New York:Tiger Woods' return to the golf course is a long-awaited boon to sponsors that stood by him and marketers who stand to get big exposure from the big Masters audience.
Woods dropped out of the golf world last December after revelations of his infidelities made him a mainstay of lurid headlines and left his value as an advertiser in shambles. Several of his sponsors, including accounting firm Accenture and telecommunications company AT&T, dropped him. But companies that banked more directly on his athletic prowess, such as Nike Inc. and Electronic Arts, stuck by him.
The payoff could be coming.
"He starts the journey back now," said Rick Burton, former chief marketing officer of the US Olympic Committee and a sports marketing professor at Syracuse University. "Instead of being tabloid fodder for his non-athletic activities, he goes back to what he started out to be, which was an athlete."
Both Nike and Electronic Arts said in written statements on Tuesday they look forward to seeing Woods return to golf. It's especially timely for EA, whose next edition of the video game "Tiger Woods PGA Tour" is in testing and scheduled for release in June.
"Nike can probably imagine nothing better than Tiger coming back, withstanding the pressure of everyone watching him and winning," Burton said. "This is going to be a heavily photographed, heavily videotaped, heavily Youtubed appearance. Tiger's Nike hat, Nike shirt and Nike ball are all going to get a lot of visibility."

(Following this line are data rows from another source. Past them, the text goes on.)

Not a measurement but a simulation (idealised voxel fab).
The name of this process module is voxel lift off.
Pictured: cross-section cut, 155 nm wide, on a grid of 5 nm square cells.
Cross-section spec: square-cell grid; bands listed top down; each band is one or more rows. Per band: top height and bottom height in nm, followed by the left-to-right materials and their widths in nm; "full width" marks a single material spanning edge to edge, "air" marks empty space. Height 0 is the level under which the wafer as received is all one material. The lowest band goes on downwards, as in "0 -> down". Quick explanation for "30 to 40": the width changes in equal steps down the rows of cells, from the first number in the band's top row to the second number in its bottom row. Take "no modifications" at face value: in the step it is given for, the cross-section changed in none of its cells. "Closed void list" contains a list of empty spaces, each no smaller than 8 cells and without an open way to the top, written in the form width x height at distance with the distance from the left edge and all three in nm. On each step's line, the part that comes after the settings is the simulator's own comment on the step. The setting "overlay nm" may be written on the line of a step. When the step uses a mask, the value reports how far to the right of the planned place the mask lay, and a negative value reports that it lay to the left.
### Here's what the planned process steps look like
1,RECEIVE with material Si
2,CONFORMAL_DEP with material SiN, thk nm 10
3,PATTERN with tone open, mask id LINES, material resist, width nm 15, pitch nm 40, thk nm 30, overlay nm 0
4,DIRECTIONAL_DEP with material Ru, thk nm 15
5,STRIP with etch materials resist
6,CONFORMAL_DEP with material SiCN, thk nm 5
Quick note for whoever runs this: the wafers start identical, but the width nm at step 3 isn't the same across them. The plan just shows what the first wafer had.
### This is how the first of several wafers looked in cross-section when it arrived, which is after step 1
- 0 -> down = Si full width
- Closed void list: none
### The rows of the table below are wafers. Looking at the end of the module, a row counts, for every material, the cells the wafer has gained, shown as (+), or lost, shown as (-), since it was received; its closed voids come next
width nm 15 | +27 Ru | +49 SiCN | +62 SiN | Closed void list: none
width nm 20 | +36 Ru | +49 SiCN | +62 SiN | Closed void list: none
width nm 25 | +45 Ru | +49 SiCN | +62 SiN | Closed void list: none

Gillete, a unit of Procter & Gamble, said it has no immediate plans to change its advertising _ which no longer features Woods. Damon Jones, a spokesman for Gillette, said there have not been any decisions made about what comes next with the company's advertising.
The Masters get the best TV ratings of any golf tournament and will likely be much more watched this year _ maximizing the impact of his return.
The tournament itself has just three major corporate sponsors _ IBM Corp., AT&T Inc. and ExxonMobil Corp., though tight control of the tournament keeps their logos all but absent from the course. AT&T, a former sponsor of Woods himself, declined to comment and the others did not immediately respond to requests.
While most golf events allow sponsors to put their logo on nearly every surface and host exhibits on the course, the Masters is nearly devoid of visible corporate presence. Commercial time is extremely limited for the Masters. Between two days representing nearly 8 hours of coverage last year, there was about 36 minutes of commercials, according to Nielsen.
"It is the cleanest venue you'd ever see," said Paul Swangard, managing director of the Warsaw Sports Marketing Center at University of Oregon. "The absence of corporate monikers is pretty striking for the NASCAR-ization we see in sports today."
It probably doesn't matter how well Woods even plays.
"When it comes to his brand it is irrelevant how he does," said John Sweeney, director of sports communication at the University of North Carolina at Chapel Hill's School of Journalism and Mass Communication.
He said the companies that have stood by him will continue to, but it will be be a while before he can lure any new sponsors.
"He is now a soap opera character in the tabloid reality show," Sweeney said.